This repo has been archived because it has been included directly into the CppADCodeGenEigenPy project (in the examples/ directory).
This repo shows an example of using CppADCodeGenEigenPy to differentiate functions related to rigid body dynamics.
The DynamicsModel shows how to differentiate basic forward dynamics computed using the Newton-Euler equations of motion. The RolloutCostModel shows how to differentiate a scalar cost function of the system state and input forward simulated over a time horizon, similar to what may be used for model predictive control.
There are Python scripts that:
- show how to use the auto-differentiated models from Python, and
- compare the performance (both startup and runtime) with JAX, a popular Python autodiff library.
First, follow the instructions to install CppADCodeGenEigenPy.
Next, get a copy of this repo:
git clone https://github.com/adamheins/CppADCodeGenEigenPy-dynamics-example.git
cd CppADCodeGenEigenPy-dynamics-example
Compile the auto-differentiated models:
# this compiles the program to generate the model
make compiler
# use the program compiled by the above line to actually produce the model
# (which is shared object .so file)
make model
If you get an error about not being able to find an Eigen header, you may have to change the path to the Eigen include directory in the Makefile.

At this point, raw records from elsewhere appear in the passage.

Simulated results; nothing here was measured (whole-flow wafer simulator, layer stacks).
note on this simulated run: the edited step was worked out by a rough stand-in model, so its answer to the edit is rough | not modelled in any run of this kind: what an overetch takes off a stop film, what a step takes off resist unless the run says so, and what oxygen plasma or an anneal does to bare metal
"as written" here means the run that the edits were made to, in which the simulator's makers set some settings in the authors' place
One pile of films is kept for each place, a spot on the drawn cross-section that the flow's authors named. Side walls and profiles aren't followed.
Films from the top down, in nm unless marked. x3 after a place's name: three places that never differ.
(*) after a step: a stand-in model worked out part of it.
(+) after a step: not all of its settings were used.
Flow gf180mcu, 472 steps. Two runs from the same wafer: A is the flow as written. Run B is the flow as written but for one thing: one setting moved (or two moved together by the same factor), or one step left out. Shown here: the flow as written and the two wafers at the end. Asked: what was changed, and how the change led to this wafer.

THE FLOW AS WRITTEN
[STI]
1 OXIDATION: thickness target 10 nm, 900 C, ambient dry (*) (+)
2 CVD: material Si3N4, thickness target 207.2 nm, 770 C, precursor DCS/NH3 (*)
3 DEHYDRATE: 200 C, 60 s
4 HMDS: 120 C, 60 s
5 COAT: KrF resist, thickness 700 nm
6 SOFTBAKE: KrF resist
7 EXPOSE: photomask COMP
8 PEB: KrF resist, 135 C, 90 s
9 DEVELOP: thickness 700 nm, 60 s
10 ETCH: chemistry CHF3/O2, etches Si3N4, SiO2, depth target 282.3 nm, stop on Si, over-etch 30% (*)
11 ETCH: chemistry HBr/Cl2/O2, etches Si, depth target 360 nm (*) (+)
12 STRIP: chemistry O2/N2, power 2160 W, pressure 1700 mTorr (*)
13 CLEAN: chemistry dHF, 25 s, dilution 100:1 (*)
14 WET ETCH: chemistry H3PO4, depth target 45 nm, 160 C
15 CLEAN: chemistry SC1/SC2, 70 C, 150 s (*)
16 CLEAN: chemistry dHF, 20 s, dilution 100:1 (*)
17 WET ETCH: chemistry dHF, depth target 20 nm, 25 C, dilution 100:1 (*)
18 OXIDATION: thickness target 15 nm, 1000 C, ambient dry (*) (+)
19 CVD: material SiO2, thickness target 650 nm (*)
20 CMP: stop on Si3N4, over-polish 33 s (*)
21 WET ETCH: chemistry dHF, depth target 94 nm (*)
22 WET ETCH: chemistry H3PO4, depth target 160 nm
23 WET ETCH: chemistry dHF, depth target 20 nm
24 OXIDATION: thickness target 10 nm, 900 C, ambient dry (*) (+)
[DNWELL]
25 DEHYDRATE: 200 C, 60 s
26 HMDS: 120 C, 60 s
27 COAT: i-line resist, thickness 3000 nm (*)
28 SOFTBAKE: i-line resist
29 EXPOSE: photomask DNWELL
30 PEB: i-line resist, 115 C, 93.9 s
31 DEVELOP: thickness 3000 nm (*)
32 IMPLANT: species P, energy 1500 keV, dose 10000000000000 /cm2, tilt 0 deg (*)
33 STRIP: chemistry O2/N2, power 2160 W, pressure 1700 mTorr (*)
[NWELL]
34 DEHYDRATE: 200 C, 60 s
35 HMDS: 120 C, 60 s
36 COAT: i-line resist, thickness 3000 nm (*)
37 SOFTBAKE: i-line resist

Install required Python dependencies (note that Python 3 is expected):
pip install -r requirements.txt
Test out the models using the provided scripts:
python scripts/test_dynamics_model.py
python scripts/test_rollout_model.py
These scripts print information about the execution time for the compiled model and the equivalent JAX model, and assert that both models produce equivalent results.
On my system, loading the C++ RolloutCostModel takes under 1 millisecond,
whereas the equivalent JAX model takes about 5 seconds, since it has to JIT
compile each time the script is run. After the initial compilation, evaluating
the Jacobians is also about an order of magnitude faster using the C++ model.